Yesterday’s excellent article by Sabrina Tavernise in the New York Times , titled “Life Spans Shrink for Least-Educated Whites in the U.S.” held some really depressing news. Four recent studies have documented modest declines in the life expectancy of Americans, but the most recent of these studies, identifying Americans who don’t have a high school diploma, tells us something else:
The steepest declines were for white women without a high school diploma, who lost five years of life between 1990 and 2008 [snip]. By 2008, life expectancy for black women without a high school diploma had surpassed that of white women of the same education level, the study found.
I’m sure that many readers will look at that information and shrug their shoulders. Black women, and minority women in general, have long had to deal with the problems caused by lack of education, poverty and poor health, and perhaps this is just an effect of white women not knowing how to cope as well as other women in the same situation. (Cluelessness among the formerly entitled might be the subject of another diary.)

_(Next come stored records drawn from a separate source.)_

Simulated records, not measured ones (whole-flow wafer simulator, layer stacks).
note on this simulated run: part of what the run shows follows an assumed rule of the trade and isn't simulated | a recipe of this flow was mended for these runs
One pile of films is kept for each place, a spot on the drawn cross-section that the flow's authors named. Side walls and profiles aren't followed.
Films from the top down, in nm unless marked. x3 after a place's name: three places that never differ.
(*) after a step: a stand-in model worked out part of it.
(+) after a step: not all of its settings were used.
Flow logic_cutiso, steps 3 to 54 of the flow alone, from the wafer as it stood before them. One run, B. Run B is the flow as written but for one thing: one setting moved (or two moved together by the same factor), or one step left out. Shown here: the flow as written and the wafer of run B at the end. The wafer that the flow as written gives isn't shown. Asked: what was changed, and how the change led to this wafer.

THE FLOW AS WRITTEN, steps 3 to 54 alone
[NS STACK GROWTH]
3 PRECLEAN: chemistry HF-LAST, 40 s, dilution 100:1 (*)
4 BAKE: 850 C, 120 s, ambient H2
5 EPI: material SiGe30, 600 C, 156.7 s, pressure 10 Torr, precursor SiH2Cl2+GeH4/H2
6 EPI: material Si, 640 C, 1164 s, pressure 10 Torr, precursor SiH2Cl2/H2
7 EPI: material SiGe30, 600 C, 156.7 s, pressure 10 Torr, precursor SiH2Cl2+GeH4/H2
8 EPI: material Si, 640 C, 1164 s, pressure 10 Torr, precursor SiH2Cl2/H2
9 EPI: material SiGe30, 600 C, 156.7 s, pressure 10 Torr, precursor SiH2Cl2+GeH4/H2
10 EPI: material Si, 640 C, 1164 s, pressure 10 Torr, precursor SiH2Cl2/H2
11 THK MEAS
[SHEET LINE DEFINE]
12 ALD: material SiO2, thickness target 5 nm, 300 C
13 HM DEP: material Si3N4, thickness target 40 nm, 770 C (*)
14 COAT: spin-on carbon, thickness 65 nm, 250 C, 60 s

However, the really depressing part of Ms. Tavernise’s article is this:
The dropping life expectancies have helped weigh down the United States in international life expectancy rankings, particularly for women. In 2010, American women fell to 41st place, down from 14th place in 1985, in the United Nations rankings. Among developed countries, American women sank from the middle of the pack in 1970 to last place in 2010…
There it is, ladies and gentlemen.
The life expectancy of American women is currently the lowest in the developed world.
And the conservative Republicans are bent on destroying any part of our health care system that attends specifically to women’s needs. Trying to get the ladies back to the 19th century? That's real conservatism!